Hello World!
Kamailio 5.5 in use.
I wonder, how I could prevent this issue.
modparam("dialog", "send_bye", 1) modparam("dialog", "default_timeout", 21600)
in the corresponding route: $dlg_ctx(timeout_route) = "DIALOG_TIMEOUT"; dlg_manage();
Dialog starts on Node01 and it's variables, status and timer are DMQ synced to Node02
As both nodes have the same information, I guess both arm the timeout trigger and sometimes the wrong node is more trigger friendly.
If dlg_ontimeout() is triggered on Node02 then:
* No Bye is send, as Node02 is not handling that Dialog. * Dialog is removed from Memory on Node02 and state synced back to Node01 * Dialog is removed from Memory on Node01 too, but NOT from database [*1] * Dialog CDR is never commited on Node01 * Call is never sent to timeout_route
And subsequent in dialog messages on Node01 result in:
dlg_onroute(): unable to find dialog
Did I misconfigure something?
Is there a way to make sure the timer is NOT triggered on the node not handling the dialogue?

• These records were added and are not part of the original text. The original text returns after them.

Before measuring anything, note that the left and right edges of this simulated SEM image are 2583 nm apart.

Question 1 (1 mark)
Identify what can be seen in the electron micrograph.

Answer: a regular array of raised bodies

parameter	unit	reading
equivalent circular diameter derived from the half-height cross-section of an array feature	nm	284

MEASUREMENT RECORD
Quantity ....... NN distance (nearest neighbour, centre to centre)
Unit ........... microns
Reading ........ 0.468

Shall I try by setting the default_timeout and then use a timeout_avp to set that timeout slightly lower AFTER the dialog has started? Or would this be synced to the other node too?
I found out, session timer changes are not synced after an initial timer was synced, so you can not extend the session timer after setting a initial timeout. So maybe this is also true for dialog timeout?
[*1] this also explains why upon restarting kamailio, the dialog suddenly is back and after timing out again, a CDR is then written with a way too long duration.
Hi
Shall I try by setting the default_timeout and then use a timeout_avp to set that timeout slightly lower AFTER the dialog has started? Or would this be synced to the other node too?
No, this does not work. Tested on our dev platform (Kamailio 5.6) by setting default_timeout to 5 seconds and trying to lower this value to 3 seconds during call to force the timeout being triggered on the node which is handling the call.
modparam("dialog", "default_timeout", 5 ) modparam("dialog", "timeout_avp", "$avp(dlgtimeout)")
$avp(dlgtimeout) = 3; dlg_manage();
=> Still timing out after 5 seconds, about half the attempts on wrong node.
dlg_manage(); $avp(dlgtimeout) = 3;
=> Still timing out after 5 seconds, same issue.
$dlg_ctx(default_timeout) = 3
=> Invalid!
event_route[dialog:start] { $avp(dlgtimeout) = 3 }
=> Still timing out after 5 seconds, same issue.
Ping Olle and Alex. Any idea how to fix this issue?
Hi
Some more testing...
It looks like, in REPLY_ROUTE
if (is_known_dlg()) { dlg_set_timeout("3"); xlog("L_INFO", "$cfg(route): DEBUG DLG Lifetime $dlg(lifetime)\n"); }
indeed does set the lifetime to 3 seconds.
Unfortunately this is replicated on the other DMQ node which then again has a 50% chance of wrongfully triggering timeout after 3 seconds instead of what the default is. So no luck in setting a generous default lifetime and then shortening the lifetime on the node handling the case to make sure it is the one triggering the timeout.
I had a quick glimpse into the source. As an n00b coder, I think I understand that the dmq message is parsed and then timer inserted or updated on all dmq nodes when a DQM dialog message is received. I fear, this causes this behaviour of the timer expiring on the wrong node.
So is this a bug? Shall I report an issue on github?
Hi
I'm opening an issue on github as I consider this a bug.
This fixes the issue:
route[DMQ_CAPTURE] { if(is_method("KDMQ")) { if(has_body("application/json") && $fU == 'dialog') { if (jansson_get("lifetime", $rb, "$var(lifetime)")) { $var(new_lifetime) = $var(lifetime) + 60; # Add 60 seconds on DMQ peer to make sure it expires AFTER main node. $var(newrb) = $rb; jansson_set("integer", "lifetime", $var(new_lifetime), "$var(newrb)"); set_body("$var(newrb)","application/json"); msg_apply_changes(); } } dmq_handle_message(); exit; } }
Mit freundlichen Grüssen
-Benoît Panizzon-